Department of Electrical and Electronics Engineering


Analog Electronics Laboratory Work

Lab 5
BJT as inverter circuit and calculate logic parameters.

Objective
1. To calculate the logic parameter of BJT as an inverter.
2. To correctly measure and analyse the switching properties of simple BJT
inverters and verify that said circuits obey the theoretical framework governing
them.

Theory
BJT is a three-terminal semiconductor device constructed with three doped
semiconductor regions that is the base, collector, and emitter separated by two p-n
junctions. A bipolar junction transistor is a type of transistor that uses both electrons
and holes as charge carriers. BJT works in three operating regions.
1. Cut off region
2. Saturation region
3. Active region

BJT works as a switch in the cut-off and saturation region. In the inverter application
of BJT, if we provide logic one at the input, then output gives logic zero and vice-versa.
BJT amplifiers most commonly employ the common emitter (CE) configuration.
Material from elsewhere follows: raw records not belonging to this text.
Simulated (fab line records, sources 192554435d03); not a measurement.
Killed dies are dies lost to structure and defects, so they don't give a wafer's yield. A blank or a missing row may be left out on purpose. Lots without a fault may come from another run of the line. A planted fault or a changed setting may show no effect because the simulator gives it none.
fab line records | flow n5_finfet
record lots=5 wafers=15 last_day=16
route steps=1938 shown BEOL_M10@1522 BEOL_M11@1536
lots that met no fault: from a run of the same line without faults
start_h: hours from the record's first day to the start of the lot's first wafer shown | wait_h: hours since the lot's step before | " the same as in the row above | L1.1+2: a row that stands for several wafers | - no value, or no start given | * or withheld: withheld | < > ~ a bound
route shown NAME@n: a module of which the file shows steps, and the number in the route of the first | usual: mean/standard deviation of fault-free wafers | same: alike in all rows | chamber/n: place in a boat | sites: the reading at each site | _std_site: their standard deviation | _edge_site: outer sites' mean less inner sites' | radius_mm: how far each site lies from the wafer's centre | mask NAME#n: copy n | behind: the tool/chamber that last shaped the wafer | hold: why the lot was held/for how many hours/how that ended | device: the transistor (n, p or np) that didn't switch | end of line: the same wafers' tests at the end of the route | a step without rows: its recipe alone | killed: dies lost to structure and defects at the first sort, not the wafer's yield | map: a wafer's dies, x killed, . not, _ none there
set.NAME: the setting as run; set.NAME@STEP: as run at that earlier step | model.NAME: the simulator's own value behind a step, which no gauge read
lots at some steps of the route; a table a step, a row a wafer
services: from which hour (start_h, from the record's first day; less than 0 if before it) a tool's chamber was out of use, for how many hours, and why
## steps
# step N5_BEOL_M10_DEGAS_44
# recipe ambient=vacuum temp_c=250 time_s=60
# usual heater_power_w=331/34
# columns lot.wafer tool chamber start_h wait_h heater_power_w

When the voltage (VBE) is low, the transistor does not conduct, there is no current
through RC, and the collector voltage (output) is pulled up to V CC. When the input
voltage is increased, the transistor begins to conduct, the voltage drops across RC
starts increasing, and the output voltage falls. Finally, when the voltage is high enough
to drive the transistor into saturation, there is a fixed small drop (V CE=0.1 to 0.2V)
across the transient, and the output voltage saturation to its low value.

By varying the input voltage and measuring the output voltage, we can construct the
noise margin for the BJT inverter and determine VIL, VIH, VOL, and VOH. These give us
a guideline for the stability of the inverter as a whole when it swings and determines
proper quantities like fan-out and fan-in.

The propagation delay of an inverter is the difference in time (calculated at 50% of


input-output transition) when output switches after the application of input. The
propagation delay from high to low (tpHL) is the delay when output switches from high
to low after input switches from low to high. The delay is usually calculated at 50%
point of input-output switching.
PROCEDURE
1. Connect the circuit as shown in Fig above.
2. From the DC supply vary the input voltage VBE is from 0-2 V.
3. Note the approximate voltage at the input when the inverter changes its state
and complete Table below.

Vin Vout

4. Find VOH, VOL, VIL, VIH, Noise Margin High and Noise Margin Low of the inverter
with the VTC curve shown in Fig below.
5. Now give (0-5) V triangular wave.
6. See in dual mode the input and output waveform.
7. Calculate the propagation delay high to low (tpHL) and low to high (tpLH).

Result
Different logical parameters of BJT such as Noise Margin, and propagation delay are
calculated.

Topics to discuss.
1. Explain the working principle of a BJT inverter and how the input and output
voltages are related in an inverter circuit.
2. Define "saturation" and "cutoff" as they apply to a BJT. Explain how these
regions relate to the inverter's operation.
3. Draw the idealized VTC graph for the BJT inverter. Include the regions
corresponding to saturation, cutoff, and active modes. Discuss any deviations
that may occur in real-world scenarios.